Evaluate Current Financial Standing

Before diving into the housing market, it is essential for prospective buyers to conduct a thorough assessment of their current financial situation. This includes evaluating income stability, debt obligations, and savings. With interest rates expected to remain steady, individuals can use this period to strengthen their financial position and enhance their eligibility for favourable loan terms.

Monitor Market Trends

While the repo rate remains unchanged for now, it is crucial for home buyers to stay abreast of market trends and economic indicators. Factors such as inflation, GDP growth, and government policies can influence the direction of interest rates in the future. Keeping a watchful eye on these developments can help buyers make informed decisions about the timing of their home purchase.

Consider Loan Options

With interest rates likely to hold steady, home buyers may explore various loan options offered by banks and financial institutions. Comparing interest rates, loan terms, and repayment options can help individuals find the most suitable financing solution for their needs. Additionally, buyers should inquire about any special schemes or incentives introduced by lenders to attract customers in the current market scenario.

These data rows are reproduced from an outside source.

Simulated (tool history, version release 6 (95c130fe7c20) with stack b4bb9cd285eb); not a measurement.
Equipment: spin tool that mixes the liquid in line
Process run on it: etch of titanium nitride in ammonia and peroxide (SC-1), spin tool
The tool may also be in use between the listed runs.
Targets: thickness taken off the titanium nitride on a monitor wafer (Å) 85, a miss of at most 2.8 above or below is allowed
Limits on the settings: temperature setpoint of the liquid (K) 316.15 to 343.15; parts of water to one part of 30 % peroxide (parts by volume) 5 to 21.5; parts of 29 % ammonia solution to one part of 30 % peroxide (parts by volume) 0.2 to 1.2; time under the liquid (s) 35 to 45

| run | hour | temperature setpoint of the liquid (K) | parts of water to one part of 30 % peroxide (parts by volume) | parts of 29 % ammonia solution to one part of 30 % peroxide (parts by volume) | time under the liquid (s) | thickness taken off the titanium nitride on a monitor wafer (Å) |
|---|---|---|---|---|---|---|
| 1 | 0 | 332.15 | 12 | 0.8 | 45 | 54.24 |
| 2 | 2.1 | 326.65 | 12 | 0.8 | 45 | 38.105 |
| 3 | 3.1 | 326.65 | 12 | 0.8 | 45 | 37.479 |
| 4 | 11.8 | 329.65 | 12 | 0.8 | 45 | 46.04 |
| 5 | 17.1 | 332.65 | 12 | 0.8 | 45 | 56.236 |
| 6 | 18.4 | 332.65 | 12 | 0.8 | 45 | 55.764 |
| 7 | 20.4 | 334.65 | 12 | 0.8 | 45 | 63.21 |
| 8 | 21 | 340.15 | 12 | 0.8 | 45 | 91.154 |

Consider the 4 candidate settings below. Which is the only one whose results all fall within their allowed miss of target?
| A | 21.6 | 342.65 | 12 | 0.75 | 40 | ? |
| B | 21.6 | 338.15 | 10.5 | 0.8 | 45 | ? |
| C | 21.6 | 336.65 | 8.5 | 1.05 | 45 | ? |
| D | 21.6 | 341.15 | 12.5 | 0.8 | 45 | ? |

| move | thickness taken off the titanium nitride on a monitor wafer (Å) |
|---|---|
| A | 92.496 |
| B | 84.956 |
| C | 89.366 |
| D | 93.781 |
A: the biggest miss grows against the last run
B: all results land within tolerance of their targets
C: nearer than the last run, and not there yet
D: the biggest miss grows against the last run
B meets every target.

Affordability and Long-Term Goals

While low interest rates can make homeownership more accessible, buyers must assess the affordability of their prospective purchase. Beyond the initial cost of acquiring a home, individuals should consider long-term expenses such as maintenance, property taxes, and insurance. Moreover, buyers must align their housing decisions with their long-term financial goals, ensuring that homeownership remains a sustainable investment over time.

Shetty explained,You have several prepayment options available to you, depending on your repayment capacity and the terms outlined in your loan agreement. One approach involves pre-paying 5% of your outstanding principal each year. For instance, on a 20-year loan, this strategy could potentially reduce your loan term to just 12 months, provided the interest rate remains constant. You have the flexibility to make lump sum prepayments once a year or split them into quarterly payments. With this method, approximately one-third of your loan is typically prepaid, with the remainder covered through regular EMIs. This not only accelerates your debt repayment but also leaves you with more funds for investment, as the prepayment amount decreases each year, freeing up additional funds for other financial needs.”

Another effective prepayment method is to voluntarily increase your EMIs. By paying a certain amount above your regular EMI every month, you can expedite your loan repayment process, ultimately becoming debt-free sooner. Additionally, you have the option to gradually increase your EMI each year as your income rises, further speeding up the repayment process.

In conclusion, the decision by the RBI to keep the repo rate unchanged has significant implications for home buyers. It is important to assess your financial situation and take a decision based on what suits your budget the best. If repayment is what you are looking at, go for it. But if you feel you can maximise your returns by investing in mutual funds, that will be perfectly fine as well.